This tutorial describes how Torsion/Bending Periodic Boundary Conditions (t-PBC and b-PBC) are implemented in MD++. We provide several MD++ script files and describe how to use them in detail. The theoretical background is published in

Torsion and Bending Periodic Boundary Conditions for Modelling the Intrinsic Strength of Nanowires, Journal of Mechanics and Physics of Solids, 56, 3242, (2008). (PDF)

Compile executable file

First, you need to install MD++ on your computer by following the instructions on MD++ Manuals. Suppose the root directory of your MD++ installation is ~/Codes/MD++. For convenience, let us define an environment variable,

export MDPP=~/Codes/MD++

You will also need the ${MDPP}/cookies directory (not included in the standard MD++ distribution), where additional source files such as md_torsion.cpp are located.
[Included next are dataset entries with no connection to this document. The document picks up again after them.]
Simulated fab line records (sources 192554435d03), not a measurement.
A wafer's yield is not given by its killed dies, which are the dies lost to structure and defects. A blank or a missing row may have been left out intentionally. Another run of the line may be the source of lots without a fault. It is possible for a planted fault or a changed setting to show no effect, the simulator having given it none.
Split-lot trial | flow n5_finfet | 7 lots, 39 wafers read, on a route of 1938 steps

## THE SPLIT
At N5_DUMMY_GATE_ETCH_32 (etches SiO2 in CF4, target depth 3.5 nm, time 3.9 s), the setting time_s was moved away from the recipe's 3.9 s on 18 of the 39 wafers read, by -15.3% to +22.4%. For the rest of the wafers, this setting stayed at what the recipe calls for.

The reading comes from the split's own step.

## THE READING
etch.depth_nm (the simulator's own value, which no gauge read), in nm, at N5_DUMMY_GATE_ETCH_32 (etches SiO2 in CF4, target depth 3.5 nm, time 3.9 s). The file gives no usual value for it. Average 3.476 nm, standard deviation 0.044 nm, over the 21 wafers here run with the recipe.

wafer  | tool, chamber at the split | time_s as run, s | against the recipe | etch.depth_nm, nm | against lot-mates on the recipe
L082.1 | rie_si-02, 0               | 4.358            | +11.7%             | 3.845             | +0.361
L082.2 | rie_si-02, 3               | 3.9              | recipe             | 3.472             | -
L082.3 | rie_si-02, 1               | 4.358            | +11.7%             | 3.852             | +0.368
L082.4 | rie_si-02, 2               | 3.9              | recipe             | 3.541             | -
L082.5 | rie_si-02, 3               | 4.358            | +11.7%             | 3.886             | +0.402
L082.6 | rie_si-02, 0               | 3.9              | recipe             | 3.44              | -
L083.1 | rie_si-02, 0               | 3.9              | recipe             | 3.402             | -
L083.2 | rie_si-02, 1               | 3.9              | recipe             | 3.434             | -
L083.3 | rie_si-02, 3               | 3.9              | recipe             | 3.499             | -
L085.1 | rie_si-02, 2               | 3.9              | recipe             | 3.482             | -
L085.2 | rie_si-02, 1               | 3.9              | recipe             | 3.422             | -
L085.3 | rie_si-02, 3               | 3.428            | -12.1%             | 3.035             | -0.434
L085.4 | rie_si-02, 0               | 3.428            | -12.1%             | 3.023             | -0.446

To turn on the t-PBC and b-PBC utility, modify src/Makefile so that

 TOB = yes

In this tutorial, we will use gold nanowire (modelled by the EAM potential) as an example. We can compile the executable file (e.g. on mc-cc.stanford.edu) by

 cd ${MDPP}
 make eam build=R SYS=mc-cc

This will create executable eam_mc-cc in the ${MDPP}/bin directory.

Make handle atoms

As the example, let us run the following test case,

cd ${MDPP}
bin/eam_mc-cc scripts/work/au/au-nw-torsion.tcl 0

The important parts of this script file (activated in this run) is reproduced below.

  # Create the nanowire
  ...
  MD++ allocmultiple = 2
  makeperfcrystal $ND $NL $lattconst
  make_nanowire $R
  ...
  openwindow
  ...
  # Create handles for applying t-PBC
  set dphi 0.02
  set dz   0.1
  set phi  0
  MD++ torsionsim = 1 torquespec = \[ $dphi $dz $phi \] maketorquehandle

  #(note: we will rename torquespec to twistspec in the future)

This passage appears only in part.